Link Reclamation: How To Find & Reclaim Lost Links For SEO

Stewart Dunlop


Chief Link Building Strategist

When it comes to your website’s SEO (search engine optimization), every link counts—and maintaining links to your site is just as important as getting new ones.

This is where link reclamation comes in.

Link reclamation is a natural part of link building, and links can become broken for various reasons, including:

  • Website updates.

  • Deleted pages.

  • A broken redirect chain.

  • Technical errors.

If you don’t monitor your website’s link profile, valuable backlinks can get lost. A link reclamation strategy safeguards the work you've put into link building and ensures your site continues to benefit from the links you've earned.

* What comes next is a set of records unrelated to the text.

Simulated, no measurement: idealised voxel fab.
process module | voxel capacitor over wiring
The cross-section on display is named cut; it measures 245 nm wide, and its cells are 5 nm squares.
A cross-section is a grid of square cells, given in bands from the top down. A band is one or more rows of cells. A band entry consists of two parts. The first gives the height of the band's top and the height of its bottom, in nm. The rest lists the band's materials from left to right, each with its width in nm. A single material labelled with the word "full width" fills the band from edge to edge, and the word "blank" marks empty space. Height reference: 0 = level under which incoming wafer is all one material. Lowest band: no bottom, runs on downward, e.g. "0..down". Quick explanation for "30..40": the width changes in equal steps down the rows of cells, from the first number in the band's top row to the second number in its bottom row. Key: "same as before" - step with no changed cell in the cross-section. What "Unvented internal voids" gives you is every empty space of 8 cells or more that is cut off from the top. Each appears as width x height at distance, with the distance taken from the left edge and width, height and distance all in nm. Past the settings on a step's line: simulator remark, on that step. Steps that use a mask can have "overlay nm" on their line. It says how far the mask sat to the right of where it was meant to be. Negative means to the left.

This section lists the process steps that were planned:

In this blog, we'll explore why link reclamation is so important and how you can start reclaiming your lost links.

What Is Link Reclamation?

Link reclamation is the process of identifying and regaining previously existing links that once had pointed to your website.

Losing old links while trying to build new ones is counterproductive, so it’s crucial to balance gaining new links with a comprehensive link reclamation strategy.

The link reclamation process is faster and easier than building new links. Building links involves reaching out to site owners, negotiating, creating content, and possibly paying them. Restoring links usually just entails finding the lost links, then reaching out to the site owner to reinstate them.

Common scenarios that lead to lost links

Link removal

A lost link happens when the author of a webpage decides to delete your link.

This can happen for various reasons, including:

  • They found a more current resource.

  • They updated their content.

  • As a result of your competitors’ outreach efforts.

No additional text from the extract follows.